Pop punk pioneers run down through the hits
In the late 70s the Buzzcocks took the punk rock sneer and turned it into arch melodic pop, becoming chart regulars in that brief but glorious interregnum between New Wave and flaccid New Romanticism.
Frontman Pete Shelley's slightly camp delivery paved the way for the likes of Morrissey, The Stone Roses, and Oasis, while over in Derry the Undertones were taking furious notes.
They promised a complete run through their classic first two albums, Another Music in a Different Kitchen, and Love Bites, great for punk anthropologists like me, but perhaps too limiting for the merely curious.

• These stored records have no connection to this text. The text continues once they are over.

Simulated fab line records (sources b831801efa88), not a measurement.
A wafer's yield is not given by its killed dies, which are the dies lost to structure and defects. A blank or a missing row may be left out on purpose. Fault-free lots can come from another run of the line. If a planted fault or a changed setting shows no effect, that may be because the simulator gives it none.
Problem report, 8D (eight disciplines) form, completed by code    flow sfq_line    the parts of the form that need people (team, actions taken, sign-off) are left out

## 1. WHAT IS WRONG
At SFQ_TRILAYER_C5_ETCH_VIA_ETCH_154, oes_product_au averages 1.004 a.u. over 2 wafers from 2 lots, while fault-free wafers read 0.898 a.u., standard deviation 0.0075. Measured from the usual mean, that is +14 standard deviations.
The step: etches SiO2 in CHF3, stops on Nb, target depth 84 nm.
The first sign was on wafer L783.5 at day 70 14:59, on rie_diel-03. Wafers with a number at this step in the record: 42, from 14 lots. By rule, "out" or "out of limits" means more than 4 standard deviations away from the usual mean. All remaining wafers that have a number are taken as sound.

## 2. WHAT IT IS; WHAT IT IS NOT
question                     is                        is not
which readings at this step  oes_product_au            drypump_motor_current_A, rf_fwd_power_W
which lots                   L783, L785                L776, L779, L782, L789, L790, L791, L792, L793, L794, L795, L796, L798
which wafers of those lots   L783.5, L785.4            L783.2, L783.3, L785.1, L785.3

First of all, bad cess to the idiot who switched the venue from the Mandela Hall to the acoustics hell of the Speakeasy.
This meant that it took several songs for the Buzzcocks to click with the audience, Steve Diggle's Autonomy in fact.
But that was OK because Diggle was the star of the evening, in his polka dot shirt and ever present grin, he carried the day with acoustic ballad Love is Life and the storming closer Harmony in my Head.
The evening was a question of getting better as it went on with the peerless Ever Fallen in Love, a highlight.
Unlike recent 80s revenants The Buzzcocks have never really gone away.
If there was ever a danger of them becoming their own tribute band it was dispelled by an encore of their best singles, ageless and golden nuggets like Love You More and Everybody's Happy Nowadays.